Importance of Big Data for Economic Analysis Part 2
This is the continuation of the part 1 that was published before this.
API or Application Programming Interface is another method of extracting data besides web scraping. It is different from web scraping because if web scraping scrapes data from the front-end or the HTML document of the website, API is usually issued by company to allows user to access their database directly. One example of API is Google Map API.
Google Map API offers the user service to use Google Map geolocation services that is useful when we are doing analysis that involves using precise mapping.
API can be free to use with limitation or needs payment, Google Map API require us to pay after we exceed data extraction quota.
Data Cleaning
The data we gathered from websites are often messy that it makes it difficult to gain insight from it. Not to mention the data may come in wrong data types for example “4” is listed as string data type instead of numerical data type like int-32. The data we collected may also contains empty rows of data that must be cleaned before we proceed to the analysis.
Python have a library called “Pandas” that enable us to open data from many types such as xlsx or even CSV. Pandas have several features that can be used to clean the data such as dropping unnecessary columns or deleting rows that contains empty value, it can even fill the empty value with value that we determine.

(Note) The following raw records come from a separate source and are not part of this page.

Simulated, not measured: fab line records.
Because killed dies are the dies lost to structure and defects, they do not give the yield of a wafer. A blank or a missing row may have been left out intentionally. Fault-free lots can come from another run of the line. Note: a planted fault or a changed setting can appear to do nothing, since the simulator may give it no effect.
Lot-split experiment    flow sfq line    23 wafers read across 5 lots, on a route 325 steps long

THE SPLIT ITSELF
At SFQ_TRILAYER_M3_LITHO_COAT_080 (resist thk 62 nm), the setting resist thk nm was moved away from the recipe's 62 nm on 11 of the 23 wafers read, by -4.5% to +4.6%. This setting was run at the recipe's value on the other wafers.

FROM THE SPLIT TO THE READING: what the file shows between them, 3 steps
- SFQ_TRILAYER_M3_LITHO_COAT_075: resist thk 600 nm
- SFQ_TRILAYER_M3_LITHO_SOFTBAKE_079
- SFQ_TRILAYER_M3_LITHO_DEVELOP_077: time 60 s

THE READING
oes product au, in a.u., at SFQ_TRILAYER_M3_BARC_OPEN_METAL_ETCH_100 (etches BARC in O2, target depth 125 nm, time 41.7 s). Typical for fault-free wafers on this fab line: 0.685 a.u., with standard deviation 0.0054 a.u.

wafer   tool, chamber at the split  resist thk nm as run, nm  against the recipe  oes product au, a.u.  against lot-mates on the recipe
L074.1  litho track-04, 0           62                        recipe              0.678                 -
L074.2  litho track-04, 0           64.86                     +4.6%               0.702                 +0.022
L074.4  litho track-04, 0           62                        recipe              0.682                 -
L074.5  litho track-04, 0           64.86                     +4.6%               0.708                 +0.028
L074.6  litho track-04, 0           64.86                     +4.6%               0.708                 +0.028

Web Scraping with Google Chrome Extension
Google Chrome has a good extension that can be used to scrape data from website, it is called “Instant Data Scraper” with this extension, it will automatically determine the area that we want to scrape and then after we adjust the extension for a little bit, it can run and starts to collect the data contained within the websites. Below is the example of using Instant Data Scraper to scrape Iphone products in Bukalapak.
The data that already gathered can be cleaned first by dropping the unnecessary columns such as product ID. Text data actually needs more complex data cleaning but in this case we just want to find out the price movement of Iphone in the marketplace.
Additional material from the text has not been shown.